I have a question about the execution behavior of Google BigQuery Agent when a user interrupts or modifies a request during a multi-step workflow.
Assume the agent processes a user request like this:
User request -> Step 1 -> Step 2 -> Step 3 -> Final result
In my case, each step may generate and execute a BigQuery SQL query.
For example:
Step 1: execute query A
Step 2: execute query B
Step 3: execute query C
What I want to understand is what happens if the user modifies the request while the workflow is already in progress, for example:
User request -> Step 1 -> user modification/interruption -> Step 2 -> user modification/interruption -> Step 3 -> Final result
My questions are:
1. If the user modifies the request after Step 1, does the agent continue executing the originally planned Step 2 query in the background?
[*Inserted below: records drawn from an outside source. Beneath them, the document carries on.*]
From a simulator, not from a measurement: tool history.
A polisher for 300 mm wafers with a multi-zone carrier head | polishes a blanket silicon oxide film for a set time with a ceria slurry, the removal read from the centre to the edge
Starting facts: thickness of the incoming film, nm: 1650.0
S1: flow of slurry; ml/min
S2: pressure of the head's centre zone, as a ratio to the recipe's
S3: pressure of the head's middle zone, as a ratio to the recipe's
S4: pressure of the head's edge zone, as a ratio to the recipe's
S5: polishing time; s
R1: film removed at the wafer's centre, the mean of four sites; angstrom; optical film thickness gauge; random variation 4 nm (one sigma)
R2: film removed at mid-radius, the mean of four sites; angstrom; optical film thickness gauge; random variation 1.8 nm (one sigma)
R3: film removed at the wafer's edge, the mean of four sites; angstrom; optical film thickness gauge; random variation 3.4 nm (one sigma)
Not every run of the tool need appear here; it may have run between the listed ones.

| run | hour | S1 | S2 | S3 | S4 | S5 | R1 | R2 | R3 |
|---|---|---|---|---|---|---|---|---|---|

2. Does the modification create a new task/run while the original task/run continues, meaning that both the original queries and the modified queries may be executed?
3. Or does BigQuery Agent pause/cancel the previous flow and keep only one active task based on the latest user request?
4. If a BigQuery query has already been submitted as a BigQuery job before the user interruption, is that job automatically cancelled, or does it continue running unless explicitly cancelled?
5. Is there any recommended way to pause, cancel, or deduplicate BigQuery jobs generated by an agent when the user changes the request in the middle of the workflow?
My main concern is duplicate BigQuery query execution and unnecessary BigQuery cost.
For example, suppose the original flow is:
User request
-> Step 1: query A
-> Step 2: query B_original
-> Step 3: query C_original
-> result
Then the user modifies the request after Step 1, and the new flow should be:
User request
-> Step 1: query A
-> user modification
-> Step 2: query B_modified
-> Step 3: query C_modified
-> result
In this situation, will BigQuery Agent execute both `query B_original` and `query B_modified`, or only `query B_modified`?
Also, is there a built-in pause/cancel mechanism for this kind of mid-task user intervention, or do I need to implement my own job cancellation or task-state management logic?